During a visit to Jamaica last summer I was struck by how much of a game-playing culture it was -- of at least one game, anyway, dominoes. In Kingston, especially, there were thousands of tiny street-side pubs (which usually had a half-dozen stools or so) and almost invariably had a hand-built sturdy dominoes table in front. More often than not there was a game in progress, too.
When Jamaicans play dominoes, it's obligatory to slap the domino down firmly with a loud crack. The sturdy little domino tables are carefully fashioned to help make that sound, with a relatively thin table top well-mounted within the thick frame. The overall effect is similar to a well-built Japanese Go game, albeit with a rustic island feel instead of the painstakingly wood-worked construction used in Japan.
In the U.S. dominoes is usually played with a rule that a player without a play must keep drawing from the graveyard until play is possible. In Jamaica the style is is allow a player without a legal play to merely pass.

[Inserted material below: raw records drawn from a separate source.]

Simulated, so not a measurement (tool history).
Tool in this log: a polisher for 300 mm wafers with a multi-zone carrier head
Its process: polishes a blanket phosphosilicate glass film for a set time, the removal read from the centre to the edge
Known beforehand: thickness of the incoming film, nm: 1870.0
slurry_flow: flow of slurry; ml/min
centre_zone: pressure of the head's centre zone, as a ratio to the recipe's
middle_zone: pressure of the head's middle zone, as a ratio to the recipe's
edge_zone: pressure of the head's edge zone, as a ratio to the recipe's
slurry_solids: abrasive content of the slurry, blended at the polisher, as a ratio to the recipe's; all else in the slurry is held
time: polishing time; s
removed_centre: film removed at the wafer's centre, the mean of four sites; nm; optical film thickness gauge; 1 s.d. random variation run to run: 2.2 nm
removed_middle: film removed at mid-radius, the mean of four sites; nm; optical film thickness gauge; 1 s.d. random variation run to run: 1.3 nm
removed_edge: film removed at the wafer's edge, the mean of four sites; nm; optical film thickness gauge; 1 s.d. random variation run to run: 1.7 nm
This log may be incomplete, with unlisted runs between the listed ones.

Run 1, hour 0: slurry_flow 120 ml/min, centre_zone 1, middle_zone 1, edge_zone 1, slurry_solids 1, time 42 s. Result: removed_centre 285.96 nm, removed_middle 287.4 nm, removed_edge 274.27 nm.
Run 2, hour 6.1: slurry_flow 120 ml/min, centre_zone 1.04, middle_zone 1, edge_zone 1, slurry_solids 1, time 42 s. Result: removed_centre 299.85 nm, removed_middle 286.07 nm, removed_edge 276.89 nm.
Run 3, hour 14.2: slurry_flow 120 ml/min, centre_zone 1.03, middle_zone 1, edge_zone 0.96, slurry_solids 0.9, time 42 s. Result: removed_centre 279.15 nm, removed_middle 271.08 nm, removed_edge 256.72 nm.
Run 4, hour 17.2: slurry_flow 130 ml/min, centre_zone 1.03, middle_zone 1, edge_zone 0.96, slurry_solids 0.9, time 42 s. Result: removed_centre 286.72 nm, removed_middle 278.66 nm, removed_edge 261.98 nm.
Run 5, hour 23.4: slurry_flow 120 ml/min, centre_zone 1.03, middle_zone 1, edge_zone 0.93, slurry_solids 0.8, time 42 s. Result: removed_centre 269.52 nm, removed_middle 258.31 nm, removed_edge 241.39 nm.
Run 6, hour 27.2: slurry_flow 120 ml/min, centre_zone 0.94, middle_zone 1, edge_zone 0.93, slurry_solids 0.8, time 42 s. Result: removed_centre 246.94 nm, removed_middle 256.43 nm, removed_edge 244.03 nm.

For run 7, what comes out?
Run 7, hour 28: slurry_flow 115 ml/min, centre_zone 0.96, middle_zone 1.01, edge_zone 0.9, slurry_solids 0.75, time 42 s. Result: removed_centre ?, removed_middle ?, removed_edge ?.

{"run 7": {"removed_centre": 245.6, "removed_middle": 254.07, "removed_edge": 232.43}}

This style of play probably keeps the games a little closer than the alternative U.S. rule, which can result in someone getting stuck with a big draw out of the graveyard that kills any chance of winning that round.
Dominoes are like standard playing cards in that the term really describes a set of game-playing fools, rather than a distinct game because many games can be played using the same tools. Still, there seems to be a basic "dominoes" that most people understand as being "the game" whereas card games are more distinctly differentiated in popular use into games like poker, bridge, war or solitaire.